"I think that I started writing because I felt something was definitely wrong with Soviet children's literature," Mozheiko said. "Modern children, reared in front of the television, needed something more entertaining than the traditional scenario of some pioneer Petya who goes to fight Baba Yaga [Russian folklore's best-known witch] to restore order and harmony."
So, using the pen name Kir Bulychyov and his five-year-old daughter as a prototype, Mozheiko created Alisa Seleznyova -- the intrepid daughter of a cosmic zoo director. Alisa braved intergalactic journeys to collect new specimens for Daddy's menagerie. She traveled in time to search for the Purple Ball, an evil object left on Earth by wicked aliens.
"The topics might seem a bit naive, but when I started writing in the 1960s, everybody talked about space with great expectations," said Mozheiko, a modern-day renaissance man whose passions range from collecting old helmets to analyzing Southeast Asian politics. "It seemed that very soon people would freely cruise the galaxy."
The books inspired an hour-long cartoon "The Mystery of the Third Planet," which hit movie and television screens in the mid-1980s and had thousands of young teens daydreaming about Alisa's adventures and memorizing the funny parts by heart. Some of the lines -- like "I'll turn purple if you wish," spoken by Indikator, a chameleon box whose color indicates its current mood, or "The Govorun bird is distinguished by its intellect and shrewdness," about a clever bird character -- became standards among adolescents.
The author is still being visited by Alisa admirers, and sci-fi fans occasionally spend the night on his doormat.
Mozheiko's current project is a four-part novel portraying young people who were born at the turn of the century. "I made only one science-fiction assumption," Mozheiko said, "I gave these people the ability to travel in time." When World War I breaks out, his characters decide to skip three to four years ahead, only to land right in the middle of the Bolshevik revolution. Their other attempts to escape disaster by traveling forward in time also fail: They drop into the civil war, hurtling next into the Stalinist repressions of 1937.
"The idea is to show that running away from today's realities in this century is no good," said Mozheiko, who has done a little forward time travel in the work's writing: He has finished the first and fourth volumes but has not yet begun the second.
A professor and specialist in the history of Southeast Asia, Mozhieko, 60, is the author of more than 50 books and 15 movie scripts. He works at the Institute of Oriental Studies, where he earns 200,000 rubles (about $40) a month. His spare time is divided between his literary pursuits and what he says he is best at -- heraldry studies.
A member of the Awards Commission under President Boris Yeltsin, Mozheiko contributed to the development of a new system of national honors introduced last year to replace obsolete prizes like "Hero of Socialist Labor."

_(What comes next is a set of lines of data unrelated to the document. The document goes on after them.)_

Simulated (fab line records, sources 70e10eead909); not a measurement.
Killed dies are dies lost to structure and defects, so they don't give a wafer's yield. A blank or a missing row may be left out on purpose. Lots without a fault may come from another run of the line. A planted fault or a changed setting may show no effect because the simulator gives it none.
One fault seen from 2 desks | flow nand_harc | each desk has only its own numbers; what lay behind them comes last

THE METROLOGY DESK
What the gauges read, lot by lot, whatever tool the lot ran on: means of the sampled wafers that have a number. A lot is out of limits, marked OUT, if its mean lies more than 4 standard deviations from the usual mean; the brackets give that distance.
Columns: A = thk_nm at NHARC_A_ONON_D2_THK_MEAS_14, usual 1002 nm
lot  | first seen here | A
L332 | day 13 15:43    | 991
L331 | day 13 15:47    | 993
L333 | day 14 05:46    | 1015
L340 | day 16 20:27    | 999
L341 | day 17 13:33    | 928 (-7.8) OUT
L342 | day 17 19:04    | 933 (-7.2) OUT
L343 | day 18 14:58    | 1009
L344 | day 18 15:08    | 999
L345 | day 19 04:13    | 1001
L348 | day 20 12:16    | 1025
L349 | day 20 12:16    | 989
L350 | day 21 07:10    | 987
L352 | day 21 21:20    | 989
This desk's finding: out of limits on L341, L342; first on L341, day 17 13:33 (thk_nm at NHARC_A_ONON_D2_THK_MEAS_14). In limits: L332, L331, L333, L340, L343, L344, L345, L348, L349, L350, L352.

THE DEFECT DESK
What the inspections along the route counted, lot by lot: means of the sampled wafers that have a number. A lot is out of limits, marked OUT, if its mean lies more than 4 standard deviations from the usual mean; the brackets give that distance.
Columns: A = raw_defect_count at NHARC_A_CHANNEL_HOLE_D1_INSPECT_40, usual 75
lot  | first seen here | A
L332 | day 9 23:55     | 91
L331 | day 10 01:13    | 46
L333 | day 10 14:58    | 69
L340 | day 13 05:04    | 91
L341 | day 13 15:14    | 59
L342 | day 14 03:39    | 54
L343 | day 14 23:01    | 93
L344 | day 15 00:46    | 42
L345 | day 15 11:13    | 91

One of his recent books is "Official Insignia of the Russian Empire." Mozheiko said, "It's amazing -- in pre-revolutionary Russia, every position, from master of ceremonies to street attendant, had a special insignia."
Crowning the crowded bookshelves of Mozheiko's office is evidence of one of his other passions -- military headgear. He has collected more than 100 antique helmets, including an 18th-century model worn by a tsar's palace herald and a French helmet used by a soldier in Napoleon's army.
Besides the Alisa children's series, Mozheiko has written dozens of detective stories and adult science fiction books. The author uses the pen name of Kir Bulychyov -- formed from Mozheiko's wife's name, Kira, and his mother's surname -- for works of fiction, while he signs his real name to the rest.
In 1994, the publisher Nadezhda-1 printed his detective novel "The Death One Floor Down." In 1991, he wrote an entertaining book based on his research into the history of pirates in the Indian Ocean. Publication of a 40-volume anthology of Mozheiko's works is under way at Moscow's Khronos publishing house. And Ariada publishers is putting out an official eight-volume edition of the Alisa books. "A Million Adventures," "The End of Atlantis" and "The Underground Boat," as well as two other installments in the collection are already out.
But unofficial printings also abound, Mozheiko said, pointing for example to two freshly published editions from Magadan. "I had absolutely no idea anyone was publishing my works there," said the author. But Mozheiko tends to view the problem philosophically: "I can theoretically go to court and make them stop printing, but this will only mean that my books won't get to the readers."
Among Mozheiko's film scripts include such well-known children's science fiction movies as "Cherez Ternii k Zvyozdam" (Through the Thorns to the Stars) and a five-part series "Gosti iz Budushchego" (Guests from the Future).
The 1993 "Osechka '67" (Blunder '67) is a sarcastic tale for adults that Mozheiko wrote in 1967 and then hid away. In this film, Leonid Brezhnev's Politburo decides to replay the 1917 storming of the Winter Palace. The Hermitage guides decide they would rather die than let "this drunken scum" take over the building, Mozheiko said. As a result, Brezhnev flees into hiding while the Communist Politburo goes underground.
"I have never been a dissident," Mozheiko said. "Scripts like this, I have always hidden as far as possible. Now I'm getting some of them back out."
But it is the Alisa adventures for which Mozheiko is best known. Russians who were in school in the mid-1980s can remember rushing to get their hands on the latest issue of the newspaper Pionerskaya Pravda, where the latest installment of Bulychyov's "Purple Ball" would be printed.
Mozheiko said the paper has a special place in his heart. "I am fond of it because this children's newspaper is often the only one that kids in the most faraway villages ever get."